Storm in Hanoi
In mid-June, crisis struck a little-known telco company headquartered in Tampa, Florida. Syniverse connects mobile operator networks and handles global roaming for all the big American telcos (ATT, Verizon etc), helping traveling devices find and latch onto local cellular networks. When a dumpster fire of a glitch took down Syniverse’s network, roaming services were disabled for tens of millions of people across the world – including me, in Hanoi, on a fairly vital assignment.
I first noticed my phone was acting up after a surreptitious meeting with some diplomats and I’d sincerely worried for a few hours I’d been hacked. I was a week into Vietnam at that point, irritated with my handlers and on edge after hearing about the arrest of someone I knew. The hacks I would have met to blow off steam were all in Europe for summer vacation and I didn’t want to risk meeting locals so I’d spent much of the week in my own head, getting progressively paranoid. Worst of all, the people in government who I needed desperately to talk to were dodging me. This was entirely expected but frustrating.
When I got back to my 4th floor walk-up, a guy on our IT desk in D.C. accustomed to my hysterical email subject lines (“Laptop WONT start. On deadline!!) slacked me a Syniverse press release accompanied by the shrug emoji. Something had happened with a “peering partner … causing the global network to become flooded with error messages and causing a near infinite loop called a signaling storm.” A technical failure! I relaxed into my couch. The universe wasn’t being malicious, just clumsy.
Now blithely hooked up to WiFi, I checked my email to find five emails from the Vietnamese government. A missive had come from above. The people I needed to see – some of them, at least – would meet me the next day. I have a bad habit of facetiously playacting a religious person when good things happen to me but I swear I genuinely felt in that moment that God was good. God being, in this case, some number of men in the folds of the politburo, working away in mysterious ways.

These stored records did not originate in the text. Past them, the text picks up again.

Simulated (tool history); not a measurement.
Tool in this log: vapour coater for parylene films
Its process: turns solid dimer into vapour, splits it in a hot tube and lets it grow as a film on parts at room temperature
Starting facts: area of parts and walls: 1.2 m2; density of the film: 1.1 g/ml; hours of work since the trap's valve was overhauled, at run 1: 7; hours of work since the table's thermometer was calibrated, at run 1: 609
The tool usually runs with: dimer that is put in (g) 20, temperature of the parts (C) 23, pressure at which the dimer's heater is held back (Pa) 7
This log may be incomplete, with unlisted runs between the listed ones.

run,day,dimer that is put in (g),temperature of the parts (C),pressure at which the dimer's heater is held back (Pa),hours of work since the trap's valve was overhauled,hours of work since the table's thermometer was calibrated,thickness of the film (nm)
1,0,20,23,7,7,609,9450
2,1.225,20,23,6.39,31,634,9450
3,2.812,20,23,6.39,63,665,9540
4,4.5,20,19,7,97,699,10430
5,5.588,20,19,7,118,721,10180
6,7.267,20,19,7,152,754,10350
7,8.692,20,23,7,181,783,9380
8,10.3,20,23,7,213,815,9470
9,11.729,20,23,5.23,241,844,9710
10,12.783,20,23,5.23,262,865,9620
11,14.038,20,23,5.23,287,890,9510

In any case, I was set for my big meetings starting at 9AM. I got up early, went for a run, took too long in the shower and realized I had to hurry out the door. Still no data thanks to Syniverse so I punched in the destination in Grab while in my apartment and waited there until the motorcycle was downstairs. After minorly staining my pants with Banh Mi juice, I was off at 8:33AM.
I adore Hanoi. Like all my favorite cities, it wears its history plainly. It has the benefit of many lakes (Hà Nội as in 河內, "inside the rivers”) and a good number of neoclassical buildings not destroyed by B-52 bombers. On this trip, I spent a lot of the time I had on bikes looking out for images from a book I’d been reading for book club: “Chinatown” by Vietnamese writer Thuan. It’s a strange, strenuous text (not a single paragraph break!) that recounts the life of its central narrator through four cities: Saigon, Leningrad, Hanoi and Paris. What I loved most about the book was how closely it tied the narrator’s personal drama to the political tides of her time, showing how the two are not – are never – disassociated. The narrator almost reflexively lists the names of streets and restaurants, and references the news of the day. The effect is a story that captures not just in abstract but in delicious and tangible detail the rise of the USSR, the Cold War, the fall of the Berlin wall, 改革开放 etc etc. Par exemple: “Last year in Beijing Chairman Jiang Ze Min himself inaugurated the international mathematics festival.” There were so many references for me to look out for in Hanoi, which is why it was only around 8:54AM that fateful morning that I realized I was headed in the entirely wrong direction.
I knew the Ministry was somewhere in the French quarter, near the Opera House, so it was unusual we were ascending a highway. I clicked Google Maps to check but the satellites couldn’t locate me because — no data. The bike suddenly felt unreasonably fast. Every second I wasn’t doing something to make it turn around, I was pulling further away from where I needed to be. And Jesus Christ, I needed to be at the Ministry. I’d spent all week begging for this meeting. I had to text my handler and get him to stall. But: No. Fucking. Data. An infinite loop of error messages hovering in the ether. My impotence felt like a well opening beneath me. At the same time, however, I sensed this other thing creeping to meet the panic. It was going to be OK.
There’s a theory I’ve developed with Rach that to do this job, you must have the ability at certain points to be a bit stupid. You need to be reckless enough to take risks, which is obvious. But you also need, in the face of very little evidence, to be able to trust that everything will work out. Maybe I sound cavalier about this but I’m not. Willfully giving up control, closing your eyes, and fully expecting the best is sometimes – often – the only way to get through it. Hurtling through dark country roads with armed men you don’t know? Encircled by hostile ships on a rickety boat? Give a big smile and activate your stupidity. It’ll get you through and maybe get you there. Almost nothing else will.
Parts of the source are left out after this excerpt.